Marty Lederman links to the important opinion disqualifying General Thomas Hartmann from any involvement in Salim Ahmed Hamdan’s–Osama bin Laden’s driver–military tribunal. (Kudos to Marty Lederman for thwacking the traditional media for touting an opinion’s limited availability–and then not providing a link to that opinion.)
As Marty notes, the opinion does much more than the traditional press coverage of the opinion lets on–though as always, Carol Rosenberg’s coverage of the show trials is quite good. The opinion basically affirms that the Gitmo show trials under Hartmann have been just that–trials driven by political motivations rather than legal evidence. Go read the opinion, written by Judge Keith Allred, for the timeline it offers of Hartmann’s (and others’) attempts to tailor the show trials to political considerations.
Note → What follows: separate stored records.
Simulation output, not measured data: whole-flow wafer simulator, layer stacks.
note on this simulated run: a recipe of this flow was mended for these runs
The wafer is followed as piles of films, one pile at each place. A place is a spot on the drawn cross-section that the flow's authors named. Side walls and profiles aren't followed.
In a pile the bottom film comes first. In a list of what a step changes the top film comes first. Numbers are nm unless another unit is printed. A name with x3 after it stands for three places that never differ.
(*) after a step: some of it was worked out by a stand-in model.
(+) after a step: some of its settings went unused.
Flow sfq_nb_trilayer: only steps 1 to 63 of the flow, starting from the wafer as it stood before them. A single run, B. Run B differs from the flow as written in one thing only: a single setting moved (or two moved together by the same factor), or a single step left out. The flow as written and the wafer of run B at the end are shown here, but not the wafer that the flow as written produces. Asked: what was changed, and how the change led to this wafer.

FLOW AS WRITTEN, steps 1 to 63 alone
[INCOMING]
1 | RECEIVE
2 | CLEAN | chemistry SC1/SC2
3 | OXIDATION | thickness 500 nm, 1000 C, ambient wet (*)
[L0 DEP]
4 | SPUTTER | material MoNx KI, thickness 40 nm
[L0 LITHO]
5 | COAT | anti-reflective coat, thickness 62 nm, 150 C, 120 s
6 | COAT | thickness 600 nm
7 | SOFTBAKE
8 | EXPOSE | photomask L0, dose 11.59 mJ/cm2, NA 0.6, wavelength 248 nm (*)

I’m particularly interested in the coincidence of timing the opinion reveals. The Bush Administration started crafting its show trials at precisely the same time–fall 2006–when it was engineering the firing of 8 US Attorneys for political reasons.
5. About 28 September of 2006, [Colonel Morris Davis] attended a meeting of the Senior Oversight Group, held in the office of Deputy Secretary of Defense Gordon England. During one of these meetings, Mr. England said "there could be strategic political value in getting some of these cases going before the [November 2006–editorial comment original] elections. We need to think about who could be tried" or words to that effect. The commission takes judicial notice that the Supreme Court issued Hamdan v. Rumsfeld in June 2006 and that the Military Commissions Act was not signed until late October 2006. Consequently, there was no possible way in which any military commission case could be referred, much less brought to trial, before the November 2006 elections.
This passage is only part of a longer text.